Saturday, 7 April 2012

Texas: Big Bend

Wednesday, February 8.: Big Bend Natl. Park
The photos mostly speak for themselves when it comes to the day we spent in Big Bend.

In the morning I wandered off for a quick exploration around the Rio Grande Village camping&RV park where we were staying. The lesson of the morning was, apart from the fact that Erik makes really good coffee, the following:
1) This flat area is a flood plain. 2) The "sand" is silt-like in nature. 3) When it is moist it turns into a thick clay-like goo. 4) Moist and dry ground looks almost exactly the same unless you know what to look for. 5) What to look for.

In short I sank to my ankles in the muck and it was only my momentum that tugged me loose - if I had actually had gotten both feet stuck in simultaneously it would have taken some effort I think. The mud was thick enough that it didn't even go through the mesh of my sneakers, and the water in it evaporated fairly quickly in the dry air, so I was able to brush most of it off within an hour or so. A day later they looked as clean as ever, after being brushed down with a wet paper towel.

After wandering through the gift shop and trying to get online for a short while (the best reception of the "free wifi" I managed to get was inside the restrooms!), we went off in the Wagon to see the sights etc. First stop: Panther Junction (gas and information). The drive back up there showed that the road was not at all as steep as it had felt in the dark the day before, in fact it seemed ridiculously flat in comparison. Probably all the uphill had made us sensitive to any downwards slope, even if it was just a few degrees.

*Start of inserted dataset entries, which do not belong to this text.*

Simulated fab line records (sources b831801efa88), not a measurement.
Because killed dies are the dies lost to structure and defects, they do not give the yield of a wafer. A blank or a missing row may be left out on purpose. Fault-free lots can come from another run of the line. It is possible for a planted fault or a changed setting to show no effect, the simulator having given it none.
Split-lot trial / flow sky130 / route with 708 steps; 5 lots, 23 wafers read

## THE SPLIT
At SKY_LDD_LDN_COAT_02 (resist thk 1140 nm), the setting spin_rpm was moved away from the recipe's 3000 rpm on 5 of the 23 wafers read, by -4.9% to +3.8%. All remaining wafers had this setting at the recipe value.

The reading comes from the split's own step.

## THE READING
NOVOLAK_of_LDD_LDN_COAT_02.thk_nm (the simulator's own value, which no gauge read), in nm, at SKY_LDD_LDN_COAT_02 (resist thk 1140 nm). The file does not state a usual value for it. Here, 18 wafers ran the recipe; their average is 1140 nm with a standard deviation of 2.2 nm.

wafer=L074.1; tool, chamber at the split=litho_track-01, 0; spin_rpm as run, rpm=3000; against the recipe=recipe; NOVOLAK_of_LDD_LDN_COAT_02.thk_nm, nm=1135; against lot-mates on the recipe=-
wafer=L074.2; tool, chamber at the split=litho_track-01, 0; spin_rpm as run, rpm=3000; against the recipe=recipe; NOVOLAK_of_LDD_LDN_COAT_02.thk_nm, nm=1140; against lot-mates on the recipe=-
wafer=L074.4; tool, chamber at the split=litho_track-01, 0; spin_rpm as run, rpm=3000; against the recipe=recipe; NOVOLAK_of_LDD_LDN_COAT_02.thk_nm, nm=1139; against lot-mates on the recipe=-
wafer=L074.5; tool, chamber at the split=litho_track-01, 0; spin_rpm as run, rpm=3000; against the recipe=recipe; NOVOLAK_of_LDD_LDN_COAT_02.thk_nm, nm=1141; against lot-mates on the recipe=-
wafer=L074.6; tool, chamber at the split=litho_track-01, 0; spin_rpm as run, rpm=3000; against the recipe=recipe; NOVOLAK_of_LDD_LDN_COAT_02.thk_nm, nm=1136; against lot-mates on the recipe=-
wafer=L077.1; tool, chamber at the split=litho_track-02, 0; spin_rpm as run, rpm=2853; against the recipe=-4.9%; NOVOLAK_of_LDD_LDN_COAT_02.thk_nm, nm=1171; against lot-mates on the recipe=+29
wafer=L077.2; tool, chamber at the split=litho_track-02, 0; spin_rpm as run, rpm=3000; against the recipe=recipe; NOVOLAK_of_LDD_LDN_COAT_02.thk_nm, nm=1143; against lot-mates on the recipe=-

At the information center at P.J. we found a few alternatives for things to do and drove on to the Chisos Basin where we intended to go for a hike. Getting there we had a light meal for lunch, found out that the trail we had planned to take was closed due to a mountain lion attack, and was advised on an alternative by a ranger. Back up the trail some bit by Wagon (switchbacks that reminded me of Norway, except the road was much wider), and up the Forgotten Mine trail.

There we saw a mountain side opposite us that looked like a swiss cheese with all the holes (mines? caves?), we saw a doe and a glimpse of another deer, and further up the trail Erik was spotted by a veteran which inevitably led to a conversation. The man told us about a buck he had seen uphill, added 25% of size on its horns, and was a few minutes later stalked by the same buck who snuck up behind him. I dropped my water bottle and fumbled with my camera, but Erik caught a picture of it.

Going up was interesting. I was recovering from pneumonia, had been knocked out for six weeks and only up and moving about for about 10 days, and also suffering from what is presumed to be asthma, all of which added up with other factors to one Silme severely out of shape. I seemed able to breathe surprisingly well in the dry air, and we got more than halfway up before I started wondering what the hell I was doing there and regretting the entire adventure. Just a few hundred yards on I was fine again though, guess I crossed that hurdle. In hindsight I regret that we didn't continue on upwards past the point we got to - on the other hand it was getting dark, the sun setting behind the peaks, so maybe it made sense to turn around.

Back down in the valley the sun had not yet set, and I was able to catch a few more photos, as well as fail to catch one of a coyote sitting by the road watching us as we drove past.